Los Angeles Could Be Largest City To Outfit Its Police Officers With Lapel Cameras (Thanks To Hollywood)
Just a week into his tenure as Police Commission president Steve Soboroff announced that he has privately raised half of the $1 million the department needs to equip 1,500 officers with small lapel cameras, according to the Associated Press. That money is coming from Hollywood elites. Soboroff has a promise of $250,000 from entertainment executive Casey Wasserman as well as an undisclosed sum from DreamWorks CEO Jeffrey Katzenberg. Soboroff's goal is to outfit LAPD officers within a year, though cameras will likely be out in the field much sooner.
The LAPD top brass supports the plan. Ever since the 1991 beating of Rodney King, it's been the city's goal to outfit every patrol car with a camera. But so far only 300 of 1,200 cars are outfitted with video recorders. Chief Charlie Beck said his department still wants to outfit every car with a camera and plans to unveil a proposal to outfit 400-500 more cars with cameras, the AP reports. He doesn't plan to put those efforts on hold, but he points out lapel cameras might be cheaper and supports Soboroff's plan. The police union haven't taken a stand on lapel cameras, but they have supported in-car cameras in the past, the AP says.
Supporters of lapel cameras say that both civilians and police officers tend to behave better when they know that they're on camera. The police department of Rialto made headlines when a study found that use-of-force complaints filed against police officers plummeted during the first year that its force was outfitted with cameras. The New York Times wrote:
In the first year after the cameras were introduced here in February 2012, the number of complaints filed against officers fell by 88 percent compared with the previous 12 months. Use of force by officers fell by almost 60 percent over the same period.
The department is also investigating whether the cameras helped lead to more convictions by capturing additional evidence.

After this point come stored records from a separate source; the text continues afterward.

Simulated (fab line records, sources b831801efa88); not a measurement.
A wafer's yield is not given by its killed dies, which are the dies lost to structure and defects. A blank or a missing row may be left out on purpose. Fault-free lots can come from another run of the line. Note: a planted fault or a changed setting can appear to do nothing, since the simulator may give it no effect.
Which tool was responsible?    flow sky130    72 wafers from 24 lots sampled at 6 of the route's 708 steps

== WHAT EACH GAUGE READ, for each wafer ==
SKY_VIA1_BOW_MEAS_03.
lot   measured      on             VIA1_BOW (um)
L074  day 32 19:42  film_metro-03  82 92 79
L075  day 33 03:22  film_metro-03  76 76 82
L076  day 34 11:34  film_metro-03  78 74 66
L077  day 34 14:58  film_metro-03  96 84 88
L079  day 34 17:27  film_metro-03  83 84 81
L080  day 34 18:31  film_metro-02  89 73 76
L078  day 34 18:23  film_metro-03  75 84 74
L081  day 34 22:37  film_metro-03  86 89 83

However, the cameras are expensive and can cost as much as $900. One of the companies that has been marketing the cameras to police departments is Taser International Inc, according to the New York Times. City Councilman Mitchell Englander submitted a motion the LAPD to start working with Taser to start field-testing 25 cameras to figure out the best style for the force, AP says.
So far the police departments that have rolled out lapel cameras are in smaller cities, like Albuquerque, Fort Worth and Oakland.
The idea of rolling out cameras has been controversial in New York. The federal judge who ruled that the New York Police Department's stop-and-frisk policy was unconstitutional ordered certain precincts to wear lapel cameras on a trial basis. Then-NYC Mayor Michael Bloomberg bristled at the idea of outfitting the city's force with cameras, saying: "We can't have your cameraman follow you around and film things without people questioning whether they deliberately chose an angle…It would be a nightmare." The local police union called the cameras an "an encumbrance."
What about privacy and the specter of Big Brother? So far the American Civil Liberties Union of Southern California hasn't received any complaints about the cameras from Rialto, and the organization actually supports the cameras. Peter Bibring, a senior lawyer with the A.C.L.U. of Southern California, told the New York Times, "Cameras hold real promise for making it easier to resolve complaints against police."
He said there do need to be certain privacy guidelines: he said department's shouldn't store the video for prolonged periods or make the searches of private homes public. (This being Southern California, we're assuming this will become a problem when a celebrity's home gets searched.)
The plan to outfit the LAPD with cameras is moving swiftly. City Councilman Mitchell Englander plans to start testing in a couple weeks, and he requested that the LAPD report back to the city's Public Safety Committee in 90 days, according to the Associated Press. The plan is to have at least 500 cameras out in the field by then.